EkStop, an online store dealing in grocery and daily essentials, wants to become an online hypermarket. The company was doing around 165 orders a day as of May this year, with the average transaction value pegged at Rs 1,200-1,300. Currently operating only in Mumbai, the startup is looking to expand into other cities such as Delhi, Bangalore and Pune.
The Mumbai-based startup was founded by Sumat Chopra (CEO) and Shaurya Mehta in May 2012. It is now close to raising $2.5 million in a Series A funding round. The startup earlier raised angel funding from a group of investors, including Jayesh Parekh (co-founder of Sony Entertainment Television), Deepak Shahdadpuri (head of Beacon India Private Equity Fund), Patrick Turner (he runs the entrepreneurship department at INSEAD), Jungle Ventures, Sanjay Kamlani (co-chief executive of Pangea3), and some senior executives of Google and McKinsey.
In a chat with Techcircle.in, Chorpa talks about the company, its business model and the vision to become an online hypermarket.
Why did you launch an online grocery platform?
My partner and I were earlier working with corporate; we didn't have time to go to the grocery store and purchase household items. Moreover, we realised that there are about 600-800 items that any Indian household needs weekly and not all of them are provided in a single store. This made us realise that there is a need to have an easy access to household items from a one-stop shop.

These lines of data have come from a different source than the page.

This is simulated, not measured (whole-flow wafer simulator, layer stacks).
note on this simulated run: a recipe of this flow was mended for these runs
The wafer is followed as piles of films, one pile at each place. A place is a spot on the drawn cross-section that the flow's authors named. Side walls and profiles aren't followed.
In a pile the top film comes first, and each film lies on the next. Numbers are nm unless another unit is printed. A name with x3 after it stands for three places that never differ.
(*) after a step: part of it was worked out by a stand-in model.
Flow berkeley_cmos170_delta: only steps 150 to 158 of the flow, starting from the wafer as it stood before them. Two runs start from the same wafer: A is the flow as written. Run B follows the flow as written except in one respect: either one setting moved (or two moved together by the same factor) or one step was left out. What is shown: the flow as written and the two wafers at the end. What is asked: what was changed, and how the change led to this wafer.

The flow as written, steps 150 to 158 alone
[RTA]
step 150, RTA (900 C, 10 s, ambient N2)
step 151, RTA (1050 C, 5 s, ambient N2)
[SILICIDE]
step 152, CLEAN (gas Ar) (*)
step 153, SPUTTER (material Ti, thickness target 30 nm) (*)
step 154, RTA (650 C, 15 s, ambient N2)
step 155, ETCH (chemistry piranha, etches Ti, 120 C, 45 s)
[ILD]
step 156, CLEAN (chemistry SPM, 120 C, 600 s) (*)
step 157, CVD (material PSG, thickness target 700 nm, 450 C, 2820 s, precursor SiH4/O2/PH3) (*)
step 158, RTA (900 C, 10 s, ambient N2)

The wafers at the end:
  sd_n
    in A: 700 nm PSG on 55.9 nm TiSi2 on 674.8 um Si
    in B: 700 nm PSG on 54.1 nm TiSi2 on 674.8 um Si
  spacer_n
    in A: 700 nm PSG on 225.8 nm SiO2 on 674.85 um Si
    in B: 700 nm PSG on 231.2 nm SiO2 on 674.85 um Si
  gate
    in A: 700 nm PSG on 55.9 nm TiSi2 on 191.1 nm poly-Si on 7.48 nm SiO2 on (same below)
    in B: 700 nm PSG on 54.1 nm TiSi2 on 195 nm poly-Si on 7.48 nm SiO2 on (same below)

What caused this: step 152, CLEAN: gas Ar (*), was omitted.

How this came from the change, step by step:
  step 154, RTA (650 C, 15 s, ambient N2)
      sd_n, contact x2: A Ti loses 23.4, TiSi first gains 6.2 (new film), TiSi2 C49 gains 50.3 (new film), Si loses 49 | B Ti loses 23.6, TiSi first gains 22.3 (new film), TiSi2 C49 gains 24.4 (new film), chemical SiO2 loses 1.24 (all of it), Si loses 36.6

What is your business model? What is the value proposition offered by EkStop?
Since we deal in household items, we offer delivery in the same day. This means that we have to maintain an inventory of products. We partner with manufactures (we have partnered with about 200 manufacturers) across categories like fruits and vegetables to pulses and other food items. We also offer an in-house Ekstop brand for which we have partnered with unbranded agricultural manufacturers. We have partnerships for delivering FMCG as well as agriculture-based products.
For last-mile delivery, we lease the delivery vans but maintain an in-house delivery staff.
How much does your in-house brand account for in terms of sales?
Currently, it makes up about 30 per cent of total sales.
Today even Kirana stores do home delivery in cities. How do you overcome this challenge?
We overcome this challenge by being localised and delivering products the same day. We also make logistics cost effective by maintaining four-five warehouses for a tier 1 city.
What is the opportunity in Mumbai where you are currently present?
We have two warehouses in Mumbai but will increase that number to four in a couple of months. A city like Mumbai offers a $4 billion opportunity in the space we operate in. So even having one per cent of the market share or penetration of Mumbai will put the company on a very strong footing. We aim to strengthen our operations in Mumbai. Once we do it, it is a matter of replicating the process in other tier 1 and 2 cities.
For us, grocery is only a starting point; once customers start buying grocery from us and trust our service, the ability to cross sell in almost infinite. There is no other e-commerce category that touches the customer from so many offerings like kitchenware, cleaning items and household utilities. We aim to become an online hypermarket.
You mentioned earlier that you want to target the weekly shopper. But does that makes sense considering most of your product offerings are daily consumption items?
We are not targeting the daily spot-buy shopper; we are targeting the weekly or monthly shopper. This is because the economics of doing spot buys no more makes sense. We have a minimum order size of Rs 400. What we realise is that people who keep working through the day don't have time to do their shopping at the end of the day; hence there is a trend of doing shopping on the weekends where customers hit the supermarket and shop in bulk so that week days are hassle free. That's the kind of shoppers we are targeting.
How many households do you carter to in Mumbai?
Currently, our two warehouses allow us to cater to about 10,000 households, 60 per cent of which are active daily. With the addition of two more warehouses, we should be able to increase the market size to two to three times.
What are the ticket sizes and margins prevalent in this business?
The ticket sizes are Rs 1,200 to 1,500 and this basket will only increase as we add more SKUs. The margins are 20-25 per cent. We have recently started offering imported products as well and soon we should see changes in both ticket sizes and margins. We have been doing Rs 65 lakh of GMV monthly and are seeing a 30-60 per cent increase month on month.
What is the cost-saving EkStop can offer in comparison with a Kirana store?
Like any other e-commerce player, we offer discounts because we have to beat Kirana stores and offline supermarkets. We can offer discounts since we are not paying to maintain store-facing staff, and our last-mile delivery is cost effective as we have outsourced and have not purchased vans or cargo carriers. Also, we are able to maintain warehouses in a city like Mumbai by finding vertical storage facilities in low-cost areas of the city. We are also able to strike bulk deals via our direct partnerships with manufacturers; hence, on a gross margin basis, we see 30-40 per cent savings, which we either keep for ourselves or pass on to the customer.
What are your plans for fundraising?
We will need $2-2.5 million in funding to make business operations in Mumbai optimal; we will need the same for other metros as well. We have already been in contact with a few VCs and we should be able to close the round soon. However, I cannot reveal more details.